Growing up in London in the 70/80s I was lucky enough to have been witness to some great musical movements. I was just a little too young for punk, but I caught its tail-end and was excited by its attitude. Then came along ‘Oi’, with its anger and power, with a voice for (and from) the working classes. It’s just a pity that some of those voices were complete cunts with racist views and fascist ideas. I believe ‘Oi’ could have been a perfect accompaniment for the 2Tone movement if it could have just adopted their ideas. There is a place for anger in music: its energy, if used correctly, can have an enormous effect. I also believe there is something powerful and efficacious about the minimalist musician that gives their message more gravitas. If U2 and Billy Bragg were to speak out on the same issue, Bono would be the first one to be told to fuck off before he even finishes, but there are many other reasons for this.

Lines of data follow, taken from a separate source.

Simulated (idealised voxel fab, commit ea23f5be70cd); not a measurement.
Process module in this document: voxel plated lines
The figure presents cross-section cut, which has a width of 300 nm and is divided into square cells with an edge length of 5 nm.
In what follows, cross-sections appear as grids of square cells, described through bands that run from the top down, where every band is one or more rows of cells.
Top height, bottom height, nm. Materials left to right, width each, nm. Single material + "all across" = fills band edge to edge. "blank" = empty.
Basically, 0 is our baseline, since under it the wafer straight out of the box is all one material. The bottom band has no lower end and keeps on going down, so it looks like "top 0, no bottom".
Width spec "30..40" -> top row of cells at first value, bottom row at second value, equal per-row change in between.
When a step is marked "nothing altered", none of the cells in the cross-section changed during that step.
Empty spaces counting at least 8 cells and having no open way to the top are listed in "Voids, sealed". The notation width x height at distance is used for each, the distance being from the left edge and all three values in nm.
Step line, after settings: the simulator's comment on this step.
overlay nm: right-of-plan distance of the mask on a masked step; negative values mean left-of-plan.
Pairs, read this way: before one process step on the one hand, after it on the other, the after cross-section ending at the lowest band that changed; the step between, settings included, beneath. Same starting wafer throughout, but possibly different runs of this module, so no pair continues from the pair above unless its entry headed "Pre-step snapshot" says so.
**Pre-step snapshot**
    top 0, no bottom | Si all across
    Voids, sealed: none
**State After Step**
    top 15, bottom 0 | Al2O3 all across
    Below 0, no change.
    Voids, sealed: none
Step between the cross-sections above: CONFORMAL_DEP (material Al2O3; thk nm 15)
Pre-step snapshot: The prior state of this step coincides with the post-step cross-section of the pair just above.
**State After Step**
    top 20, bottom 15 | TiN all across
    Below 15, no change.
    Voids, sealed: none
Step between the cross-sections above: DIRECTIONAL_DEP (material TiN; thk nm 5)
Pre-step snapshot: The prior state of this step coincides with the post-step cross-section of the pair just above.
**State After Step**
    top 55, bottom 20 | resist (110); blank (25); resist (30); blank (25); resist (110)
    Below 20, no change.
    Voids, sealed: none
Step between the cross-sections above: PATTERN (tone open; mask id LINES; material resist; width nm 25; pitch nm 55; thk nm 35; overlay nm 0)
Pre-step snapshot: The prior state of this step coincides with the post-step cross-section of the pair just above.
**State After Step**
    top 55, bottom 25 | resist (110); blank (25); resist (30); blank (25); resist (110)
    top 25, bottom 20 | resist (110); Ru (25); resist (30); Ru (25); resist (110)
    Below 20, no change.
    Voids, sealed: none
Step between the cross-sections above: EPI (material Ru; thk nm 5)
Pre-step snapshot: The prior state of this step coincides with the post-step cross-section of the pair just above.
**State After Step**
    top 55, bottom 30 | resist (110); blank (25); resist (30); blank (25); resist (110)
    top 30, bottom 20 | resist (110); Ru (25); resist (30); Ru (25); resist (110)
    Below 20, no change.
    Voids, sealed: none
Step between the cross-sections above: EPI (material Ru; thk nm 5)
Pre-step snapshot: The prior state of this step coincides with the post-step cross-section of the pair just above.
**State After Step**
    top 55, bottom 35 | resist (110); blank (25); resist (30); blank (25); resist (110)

For a few years now, Sleaford Mods have been the ‘in band’, the band the ‘cool kids’ are into, and I’m sure they hated that tag. But with every release they have proven over and over again that they are not the type of band to be pandering to the latest craze, or to anything for that matter. The reasons that their messages haven’t changed much are because the landscape they write about doesn’t seem to be changing much at all, if anything it’s getting worse. But from great adversity comes great art, and as much as some may try to dumb down the stylings of Sleaford Mods, with English Tapas they have produced an album of exceptional quality. It’s exactly what’s needed right now: a shot of reality that will make you feel uncomfortable if you don’t understand it. But for those that do it’s a sigh of relief that a least someone is standing there sticking two fingers up to the establishment and life in general with a huge FUCK YOU! That may be undignified to some, but for many it’s exactly how they feel right now. And who says art has to be dignified? The definition of dignified is ‘Having or showing a composed or serious manner that is worthy of respect’… and this album is more than worthy of respect.
Kicking off with ‘Army Nights’, you get a real sense of that ‘Oi’ feel, with its raw bass line, machine gun delivery, a concomitant catchy chorus and great humour. But it’s not all blood and fire: musically, ‘Messy Anywhere’ isn’t a million miles away from Kraftwerk and ‘Cuddly’ has a great dub underbelly to it. Jason Williamson’s delivery is always a visceral, but composed, flow of conscientious humour-tinted anger throughout the diverse styles, while Andrew Fearn’s belligerent beats groove in and out of contrasting rhythmical variations of the same theme, and that is to prove a relevant soundtrack to the commentary of the world inhabited by Sleaford Mods.
I can’t think of a more relevant album for today than English Tapas. It should be played in schools to teach today’s generation that there’s more to music and poetry than the same old sex drugs and rock n roll we unwittingly consume over and over again. As Monty Python once said “I like a nice tune, you’re forced to”, and who doesn’t? But Aristotle also said “Music directly imitates the passions or states of the soul. When one listens to music that imitates a certain passion, he becomes imbued with the same passion; and if over a long time he habitually listens to music that rouses ignoble passions, his whole character will be shaped to an ignoble form.” People are fed up with the same old shit, and right now no one is sounding quite like Sleaford Mods.